Hamish Douglass bought it when no one would - now Bell Potter’s doing the same
Back in 2015 at a grand adviser roadshow hosted by Magellan Financial Group, then-chief investment officer Hamish Douglass provided what everyone expected: a portfolio update filled with the usual suspects - Mastercard, Visa, Nestlé, Microsoft… the world’s titans.
Then he revealed a name that confused even his most devout followers: Woolworths.
My first reaction: Seriously?
I was the first one to ask the question: “Hamish, I thought you invest only in quality businesses?”
Douglass, arguably in his prime as an active manager at the time, chuckled and explained that Australia had one of the most attractive grocery markets in the world in terms of margins, profitability and concentration of operators.
At the time, Woolies’ share price had collapsed from $31 to $18 in what Douglass described as “the perfect storm of mismanagement.” It was pouring money into its doomed Masters hardware chain while bleeding customers to rivals waging an all-out price war.
But he was confident it was a quality business that could turn around - a rare contrarian play for the man who popularised global mega-caps riding structural tailwinds among investors locally.
And it worked. Over the following years, Woolworths recovered spectacularly, more than doubling from those lows before Douglass finally sold out on valuation grounds.
So when a new research note put the spotlight back on Woolworths, it was hard not to think - haven’t we been here before?
A new conviction in Woolworths (ASX: WOW)
Bell Potter revealed that it rotated its exposure within the supermarket sector, adding Woolworths to its Australian Equity Core Portfolio at a 3% weight, while removing Coles (ASX: COL) and trimming Seven Group Holdings (ASX: SVW) to fund the move.
The firm’s strategists - Paul Basha, Rob Crookston and Evelyn Murdoch - said the shift reflects a view that cost-of-living pressures are easing and that defensive, non-discretionary earnings are set to outperform.
“Our investment case is predicated on a positive view of supermarkets. Supermarkets have been the first beneficiary of the cost-of-living pressures easing with shoppers choosing convenience of one destination, and increasing basket size. WOW is trading at a discount to COL which we think it can close,” they wrote.
Bell Potter believes Woolworths has reached an inflection point - sentiment has been poor, but the worst may now be behind it. The team notes that Woolworths’ first-quarter sales update marked “a line in the sand” after two years of earnings downgrades.

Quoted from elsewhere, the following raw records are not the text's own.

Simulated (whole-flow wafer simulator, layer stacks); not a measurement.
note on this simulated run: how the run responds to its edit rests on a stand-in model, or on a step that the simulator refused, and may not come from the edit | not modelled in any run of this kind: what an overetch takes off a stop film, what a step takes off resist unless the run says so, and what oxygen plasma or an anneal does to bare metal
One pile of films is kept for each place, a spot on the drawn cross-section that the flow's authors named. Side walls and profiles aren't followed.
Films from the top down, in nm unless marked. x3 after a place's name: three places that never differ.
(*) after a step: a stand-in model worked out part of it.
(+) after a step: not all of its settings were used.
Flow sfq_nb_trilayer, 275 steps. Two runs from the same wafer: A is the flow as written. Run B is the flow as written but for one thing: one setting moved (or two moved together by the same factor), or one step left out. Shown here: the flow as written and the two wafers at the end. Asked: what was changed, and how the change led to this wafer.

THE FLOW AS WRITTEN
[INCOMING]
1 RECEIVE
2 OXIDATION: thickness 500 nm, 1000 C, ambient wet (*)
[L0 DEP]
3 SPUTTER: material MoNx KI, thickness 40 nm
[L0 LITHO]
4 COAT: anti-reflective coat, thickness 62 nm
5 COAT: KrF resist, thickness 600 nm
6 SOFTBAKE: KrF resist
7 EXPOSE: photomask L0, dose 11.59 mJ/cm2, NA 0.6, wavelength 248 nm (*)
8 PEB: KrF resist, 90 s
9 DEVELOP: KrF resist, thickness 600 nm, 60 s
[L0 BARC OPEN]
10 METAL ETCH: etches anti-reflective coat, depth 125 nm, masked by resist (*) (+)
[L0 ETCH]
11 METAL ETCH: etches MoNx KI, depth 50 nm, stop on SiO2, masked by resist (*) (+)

“[It was] the first update in a while without a downgrade, with early signs that trading momentum is stabilising,” the strategists wrote, adding “ WOW’s risk/reward has improved.”
Food for thought
Bell Potter’s case for Woolworths rests on three elements: quality, growth, and value; supported by a friendlier backdrop:
1) Quality: Woolworths remains “Australia’s #1 supermarket” with a vast store network and unrivalled supply chain efficiency, giving it “a wide competitive moat and a highly defensive, non-discretionary earnings stream.”
2) Growth: After two years of downgrades, Bell Potter believes the cycle has turned. The firm forecasts EPS growth of around 11% over the next three years, supported by margin recovery and stabilising consumer demand.
3) Value: It's stock now trades at 21.7x forward earnings, with a 3.5% dividend yield. Meanwhile, Coles is on a P/E of 25.8 and about the same yield.
“Valuation now supports the switch. WOW trades at a discount to COL and to its own history (we see scope to close part of both), while both names screen on PEGs around ~2x—attractive for large-cap domestic staples,” Bell Potter wrote.
They said if recent announcements are indeed a trough for revisions, then “the combination of multiple expansion and dividend support can drive relative outperformance.”
And while cost-of-living pressures remain, Bell Potter sees the early stages of relief as a net positive for supermarkets. As consumers begin to spend a little more per visit, supermarkets are the first to benefit.
Constructive on Australian equities
Woolworths isn’t the only defensive play on Bell Potter’s radar. The team remains generally upbeat on the ASX, but with a tilt toward staples, real assets, and quality growth rather than the traditional bank-heavy exposures.
“We remain constructive on Australian equities with a preference for mid and small caps. While global policy uncertainty continues to create volatility, we believe the domestic economy remains resilient, and Australia is relatively insulated from the worst of the global trade headwinds," the strategists said.
And while the rate-cut tailwind has faded, the strategists argue that the underlying resilience of the Australian economy justifies selective optimism.
“Rate cuts no longer appear to be the tailwind the market was expecting over the next 3-6 months, but the pause appears to be for the right reasons with the domestic economy having been quite resilient,” they said.
A snapshot of the Core Portfolio
Bell Potter’s Core Portfolio holds 32 stocks, offering a 3% dividend yield, a P/E of 22.5 times, forecast annual EPS growth of around 14% over financial years 2026–2028, and an expected return on equity of 17.3%.
Note: “+” and “–” indicate sector overweights or underweights, respectively. (Source: Bell Potter November 2025 Monthly)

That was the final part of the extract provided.